Now 68, the Oklahoma City-based artist has been painting for six decades, and she’s only had three subjects in all that time: the figure, the landscape, and the horse, which she likes to paint large. Her painting GOLDEN GLORY, of a herd of horses, measures 4 by 8 feet. “I use great big brushes and big gestures and my arm moves all the way across the canvas. That’s a modernist point of view I’ve embraced,” she notes.

GOLDEN GLORY, ACRYLIC, 48 X 96
GOLDEN GLORY, ACRYLIC, 48 X 96

Richardson is a modernist influenced by both the abstract expressionists and the automatists. The latter focused on feeling rather than analytical thought and also on the automatic way that images shift from the subconscious to the conscious mind. “Part of the way I begin a painting is to take it out of my conscious mind,” she explains. “I do just an automatic gesture, just let the arm move, and then during the course of the painting it’s like I click back in with my conscious thought. I’ll think, ‘Well that doesn’t quite work,’ and I make changes. But I always start from that Zen-like gesture.”

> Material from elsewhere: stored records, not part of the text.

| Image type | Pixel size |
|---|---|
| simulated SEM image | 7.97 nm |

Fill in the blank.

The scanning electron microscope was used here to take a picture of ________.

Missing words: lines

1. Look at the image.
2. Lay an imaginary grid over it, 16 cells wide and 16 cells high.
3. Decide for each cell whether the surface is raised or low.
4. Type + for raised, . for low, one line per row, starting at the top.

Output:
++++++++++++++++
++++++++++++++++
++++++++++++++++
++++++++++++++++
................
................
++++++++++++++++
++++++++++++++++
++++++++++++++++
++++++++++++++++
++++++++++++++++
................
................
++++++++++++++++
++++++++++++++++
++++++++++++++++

As far as the abstract nature of her work: “I take something real and then I distort it. I change the image, but it’s still there.” The horses that Richardson paints are streamlined into images without details. “I know how to draw a horse’s feet or eyes or musculature or the way the hair grows,” says Richardson, who has owned quarter horses and Arabians. “I know how to do that, but I don’t think that gets my message across, so I lose those things in texture and color.”

It’s noteworthy that of all the artists she has been influenced by—among them Franz Kline, Edward Hopper, and Edward Curtis—the one with whom Richardson identifies most is Henri Matisse. “I’m just mad for his paintings. I like the way he distorts a line and how he uses color,” she observes.

“My paintings vary between the horses being very much ‘there’ to being so lost in the brushwork and the textures that you can’t see the horse unless you’re looking for it,” she explains. This tension makes the artwork more complicated, in Richardson’s mind. “I think that it makes the imagery more interesting over time. If you can take in everything a painting has to offer in the first five minutes you look at it, I don’t think there’s enough to keep you engaged over the years,” she believes.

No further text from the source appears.